Back in July of 07, I blogged about Safari’s excellent web rendering. Although I’m a fairly ’committed’ (in both senses of the word) Firefox user, I thought Apple did a pretty good job of rendering in Safari. At the time, I also had some complaints about Safari, such as it wasn’t a well behaved “Windows” application. For example, for your convenience, you had to move your cursor to the lower right corner to resize Safari. Gosh, thanks for that, Apple, that’s an awful lot of extra mouse movement. But I’m glad to say that has been fixed; even iTunes behaves properly. At least on this particular issue. Don’t get me started on my other iTunes complaints.

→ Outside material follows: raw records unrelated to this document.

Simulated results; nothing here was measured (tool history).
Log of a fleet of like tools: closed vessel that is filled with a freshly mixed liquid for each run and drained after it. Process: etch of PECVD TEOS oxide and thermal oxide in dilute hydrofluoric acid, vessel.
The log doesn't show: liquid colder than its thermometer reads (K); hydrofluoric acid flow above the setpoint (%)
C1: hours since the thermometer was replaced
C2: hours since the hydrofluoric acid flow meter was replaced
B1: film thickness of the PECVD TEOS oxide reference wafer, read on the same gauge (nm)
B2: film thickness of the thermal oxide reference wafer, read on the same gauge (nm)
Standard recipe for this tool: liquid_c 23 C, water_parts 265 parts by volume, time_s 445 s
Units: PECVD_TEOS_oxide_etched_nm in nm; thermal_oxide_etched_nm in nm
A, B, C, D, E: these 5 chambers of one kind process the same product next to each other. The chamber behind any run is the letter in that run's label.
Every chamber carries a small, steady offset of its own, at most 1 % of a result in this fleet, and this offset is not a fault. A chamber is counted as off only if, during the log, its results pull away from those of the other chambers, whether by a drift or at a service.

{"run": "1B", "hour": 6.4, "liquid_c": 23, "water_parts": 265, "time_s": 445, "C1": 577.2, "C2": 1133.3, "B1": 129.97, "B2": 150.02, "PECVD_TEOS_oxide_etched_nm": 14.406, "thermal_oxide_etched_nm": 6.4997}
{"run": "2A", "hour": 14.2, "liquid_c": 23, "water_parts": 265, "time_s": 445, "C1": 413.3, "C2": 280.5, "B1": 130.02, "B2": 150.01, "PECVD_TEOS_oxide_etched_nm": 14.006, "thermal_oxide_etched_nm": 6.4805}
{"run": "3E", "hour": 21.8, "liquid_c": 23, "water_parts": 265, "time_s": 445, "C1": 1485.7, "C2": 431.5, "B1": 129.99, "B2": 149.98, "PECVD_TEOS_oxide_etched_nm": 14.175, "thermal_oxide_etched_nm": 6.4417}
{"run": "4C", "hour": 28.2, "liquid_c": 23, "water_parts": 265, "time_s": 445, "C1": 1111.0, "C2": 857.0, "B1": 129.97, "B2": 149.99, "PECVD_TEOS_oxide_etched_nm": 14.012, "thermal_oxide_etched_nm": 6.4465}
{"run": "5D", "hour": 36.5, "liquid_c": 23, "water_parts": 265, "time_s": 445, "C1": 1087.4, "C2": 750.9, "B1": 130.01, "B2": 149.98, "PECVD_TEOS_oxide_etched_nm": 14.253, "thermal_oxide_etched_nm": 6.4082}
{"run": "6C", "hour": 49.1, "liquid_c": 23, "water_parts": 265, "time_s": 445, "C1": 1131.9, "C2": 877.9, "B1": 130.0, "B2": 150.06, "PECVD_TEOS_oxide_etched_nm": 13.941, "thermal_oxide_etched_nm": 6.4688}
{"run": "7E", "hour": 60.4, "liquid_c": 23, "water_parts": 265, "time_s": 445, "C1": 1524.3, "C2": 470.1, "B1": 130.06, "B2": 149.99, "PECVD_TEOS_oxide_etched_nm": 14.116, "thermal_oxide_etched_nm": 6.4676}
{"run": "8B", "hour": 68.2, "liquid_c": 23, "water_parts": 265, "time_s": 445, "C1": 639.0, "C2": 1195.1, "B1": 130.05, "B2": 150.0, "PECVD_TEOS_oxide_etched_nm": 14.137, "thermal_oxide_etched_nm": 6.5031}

Recently I was helping do some development on a Firefox userstyle for Gmail and had some pretty hairy CSS to dig through. In case you are wondering by the way, Google Apps email and GMAIL are only about 99% the same code. They actually are different from each other. But I digress; for those who don’t use Firefox or don’t know about userstyles, you can use an extension called, Stylish to fix…I mean augment or curtail the look and even featuresof any website. In fact, most popular websites already have a library of changes made by other users that you can add quite easily if you aren’t a CSS guru. Definately worth checking out.

Anyhoo, what I found really interesting is the Web inspector that comes with Safari. Though introduced in 2006, I had never noticed Safari’s Web Inspector. Usually I only use Safari to test content that I’m working on like my website, an eBay listing, etc. I don’t generally use Safari for Webdevelopment much. But I have to say, I found it quite nice. Though not as advanced as Firefox’s DOM insprector, there is an elligance to Safari’s Web Inspector. As usual, even the name Apple choose is nice.

I don’t think Safari will replace Firefox on my desktop anytime soon, but proves to be a bit more than just a pretty face. Now if Apple could just make it a bit more robust; at least on Windows. I know, poor Apple will tell you that is because it is just so confusing to write software for Windows. At lest that’s what their latest commercial, "Breakthrough" would lead you to believe. Sounds more like this is a confession of Apple developers than anything else to me, but I admire their frankness. Even so, the first step is accepting responsibility, and not projecting blame on others. :)


Update: I completely forgot about a very useful extension called, Firebug.If you haven’t used Firebug, you owe it to yourself to try it. It does a lot of what Safari's Web Inspector does and a lot more. True, it doesn't have quite as much panache in some cosmetic ways, but it is a must-have tool for anyone working on web development. Shame on me for forgetting about Firebug.